Why Swiss German specifically breaks STT
This is not 'the model is bad'. Swiss German (Schweizerdeutsch) is a structural worst-case for STT, for reasons worth understanding because each one points at a fix:
- No standard orthography. Swiss German is spoken, not written — there is no agreed spelling. The same word (Schadensnummer) surfaces as schadensnume, schadensnummeri, schadesnummere. A model trained on written German has no stable target to map these to.
- It's a separate spoken language, not an accent. es het inegloffe ('water leaked in') shares almost no surface form with Standard German es ist eingelaufen. The acoustic model often picks the wrong Standard-German word.

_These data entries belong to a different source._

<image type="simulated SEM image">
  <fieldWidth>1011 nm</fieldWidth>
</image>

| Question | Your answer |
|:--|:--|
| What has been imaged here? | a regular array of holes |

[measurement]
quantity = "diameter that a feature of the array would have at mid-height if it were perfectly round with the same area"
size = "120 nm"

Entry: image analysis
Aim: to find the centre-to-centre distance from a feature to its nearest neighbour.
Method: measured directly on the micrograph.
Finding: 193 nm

- Constant code-switching. Callers mix Swiss German, Standard German, French and English (franchise, claim, police) inside one sentence.
- Out-of-vocabulary domain terms. Selbstbehalt, Leitungswasserschaden, Elementarschaden are rare in general training data, so they're transcribed phonetically into nonsense.
- Numbers are spoken differently. zwöitusig = 2000, föifhundert = 500. Generic STT mangles exactly the tokens a claim depends on.
The lesson: the failures are systematic and domain-shaped, which is precisely what a domain model can correct — without retraining the acoustic model at all.